Ultimately, between the musical aspect, virtually identical dramatic asks, and also delivering a bilingual performance that tipped the scales for Johan Heldenbergh. I’d recommend you see both films, just not back-to-back you’ll be quite sad for about a week.

Best Supporting Actress

Doroteja Nadrah Class Enemy
Sally Hawkins Blue Jasmine
Isabelle Huppert Amour
Imelda Staunton The Awakening
Liv Ullmann Two Lives

Honoree

the_awakening_imelda_staunton_1

Imelda Staunton The Awakening

There were any number of ways to go with this selection and all equally valid trains of thought. However, similar to what is mentioned with Kingsley there are paths taken by Staunton in this film that aren’t often rewarded. First, an most obviously The Awakening is a horror film and they don’t get respected and treated as films on equal footing by award shows very often. Next, The Awakening is a film that prompted me, due to the caliber of the acting, to write a piece about how crucial drama is to have as a foundation of any genre.
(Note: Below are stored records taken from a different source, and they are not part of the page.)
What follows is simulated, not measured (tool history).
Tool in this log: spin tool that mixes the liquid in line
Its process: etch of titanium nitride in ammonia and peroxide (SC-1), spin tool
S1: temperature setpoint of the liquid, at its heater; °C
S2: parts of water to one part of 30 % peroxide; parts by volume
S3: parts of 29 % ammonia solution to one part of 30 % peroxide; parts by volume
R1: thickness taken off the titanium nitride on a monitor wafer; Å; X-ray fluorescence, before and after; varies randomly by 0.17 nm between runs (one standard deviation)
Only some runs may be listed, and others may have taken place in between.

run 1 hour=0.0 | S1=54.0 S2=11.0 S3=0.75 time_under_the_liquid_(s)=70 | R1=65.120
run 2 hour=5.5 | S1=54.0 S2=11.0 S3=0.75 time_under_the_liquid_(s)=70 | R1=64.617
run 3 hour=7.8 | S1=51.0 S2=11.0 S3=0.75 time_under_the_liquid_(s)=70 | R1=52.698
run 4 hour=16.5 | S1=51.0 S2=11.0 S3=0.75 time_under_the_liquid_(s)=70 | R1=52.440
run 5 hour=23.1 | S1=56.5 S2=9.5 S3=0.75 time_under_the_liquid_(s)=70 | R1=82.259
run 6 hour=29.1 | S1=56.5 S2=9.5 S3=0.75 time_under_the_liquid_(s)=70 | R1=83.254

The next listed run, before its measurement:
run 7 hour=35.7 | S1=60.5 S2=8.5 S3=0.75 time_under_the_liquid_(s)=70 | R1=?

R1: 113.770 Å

It’s a film with performances so strong that Isaac Hempstead-Wright also got a nomination and Rebecca Hall was shortlisted as Best Actress. However, it’s not a “spreading the wealth” move. What Imelda Staunton does is in this film is very difficult. She plays a stubborn antagonistic woman who has a breakdown scene that’s so wonderfully played that it fills you with heartbreaking empathy. It’s rare to find moments like that, much less whole scenes.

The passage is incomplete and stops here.